Composer Terrence Blanchard's Fire Shut Up In My Bones

By: - Oct 14, 2021

The Metropolitan Opera got a public relations boost when they mounted Terrence Blanchard’s Fire Shut up in My Bones as their season opener. An unusually packed theater sweetened the Met's premiere.

Blanchard, a renowned trumpet player, is best know as the composer for Spike Lee films.  

No question Fire is a wonderful piece of orchestral work. The Metropolitan Opera Orchestra gave the work its all, capturing rhythmic and melodic subtleties with a jazz ensemble embedded. Elements of black folk music like gospel, jazz, and stepping, fit seamlessly into the overall scheme. It comes as no surprise that Blanchard has given brass a special place next to the driving double bass tones and percussion that functions to give beat and to provide a new range of emotional accents. The blues are significantly missing. This is curious because the underlying property, an intimate memoir by Charles Blow, is a jeremiad, a long, woeful lament redolent of the blues.

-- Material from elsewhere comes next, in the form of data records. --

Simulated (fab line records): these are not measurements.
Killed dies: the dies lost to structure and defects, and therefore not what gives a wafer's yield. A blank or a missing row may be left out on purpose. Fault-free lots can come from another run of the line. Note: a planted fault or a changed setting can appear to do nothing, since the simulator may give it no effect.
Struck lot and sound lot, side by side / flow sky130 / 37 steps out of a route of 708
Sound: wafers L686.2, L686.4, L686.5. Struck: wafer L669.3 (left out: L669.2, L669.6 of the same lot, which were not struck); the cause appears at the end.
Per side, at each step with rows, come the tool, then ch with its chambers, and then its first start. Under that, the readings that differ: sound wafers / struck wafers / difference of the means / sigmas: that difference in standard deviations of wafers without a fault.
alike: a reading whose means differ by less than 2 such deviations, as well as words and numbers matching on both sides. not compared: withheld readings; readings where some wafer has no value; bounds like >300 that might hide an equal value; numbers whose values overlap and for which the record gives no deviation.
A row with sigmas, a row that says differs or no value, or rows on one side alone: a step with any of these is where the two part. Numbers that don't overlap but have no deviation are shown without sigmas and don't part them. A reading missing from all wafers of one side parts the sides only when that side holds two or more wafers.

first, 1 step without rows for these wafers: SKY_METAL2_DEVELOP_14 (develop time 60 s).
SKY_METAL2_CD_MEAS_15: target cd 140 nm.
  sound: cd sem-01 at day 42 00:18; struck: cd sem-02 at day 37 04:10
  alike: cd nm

Of the very newest composers of opera, Blanchard is in some ways the most seasoned, He has provided scores for around 40 films. He is prepared for opera like composer like Erich Wolfgang Korngold, who scored 18 films, Robin Hood his triumph. Even if you didn’t start with a storytelling gift, you could develop one after repeating the task of telling a film’s story in music as many times as Blanchard has. Yet his music tells a story naturally. It has the rich sense of melodic line of a horn player. His orchestration is masterful, and finely-tuned musical drama accompanies the story unfolding on stage.

We are not left  with the sense that trusting Fire to the Metropolitan Opera, tempting as the invitation must have been, was the right choice. Anthony Tommasini of the New York Times points out that the work was better served in a theatre of under 1,000 seats in St. Louis. (It was commissioned by the Opera Theater of St Louis where it debuted in 2019). Many contemporary opera performers compose for a chamber orchestra. The smaller form better suits experimental work. Opera Philadelphia has paved the way for these works in theaters that seat around 650 people.

The Metropolitan Opera House is a dinosaur in our age. Few voices can reach the rafters where the last of 4,000 seats hug the top wall. Voices are ruined in the effort

The Met has tried to keep abreast of the times by mounting some new composers' work. Nico Muhly’s small opera, Two Boys, was forced to fill the big Met stage, 90 feet deep and a 103 feet wide. Fire has suffered the same fate. 

Opera Philadelphia commissioned and mounted We Shall Not be Moved by composer Daniel Bernard Roumain and librettist Marc Bamuthi Joseph who teamed up with legendary black director and choreographer Bill T. Jones in September of 2017.  This opera is Black, but does not fit the “pure black only” the Met seems to have been looking for. An Hispanic female police officer is featured, among other ethnic variations. 

The story of We Shall Not be Moved however, is African American, focusing on the pressures of gentrification. The opera played successfully in New York at Harlem’s Apollo Theater as well as in Philadelphia with its large black population. Fire's subject is universal: sexual abuse and the discovery of sexual preference.

The Met Opera version of Fire has been blown up to sprawl across the largest opera stage in the world. Casting a lead singer with a beautiful, but not large voice, does the performer no favors.  Dance choreography by Camille A. Brown does not acknowledge the pain.

Cleo Parker Robinson just celebrated the 50th anniversary of her Black modern dance troupe in Denver, in an opera house that lies near to the stadium where Barack Obama was nominated as the Democrat’s candidate in 2008.  Her work opened the Joyce Theatre in New York.  She is a student of Katherine Dunham and worked side-by-side with Alvin Ailey.These troopers have always sought a broad audience. Blanchard does as well. In our truth  and reconciliation process, all comers should d be invited.

So what do we make of the Met’s effort?  From a public relations point of view it is brilliant. Does it serve the Black community? Maybe for a moment.

If we are to experience work of composers from different cultures on the opera stage, let the stage be the right setting for the work. In the rush to encourage diversity, let artists protect themselves from earnest producers. Let them take a breath and ask if their work is best served in the venues offered. Is a 90 feet deep,103 feet wide stage necessary or useful?

Fire Shut Up in My Bones will have productions at the Lyric Opera in Chicago this spring and also at the Los Angles Opera. (These companies co-commissioned with the Met).  Perhaps its intimacy can be restored as it travels to less grandiose venues.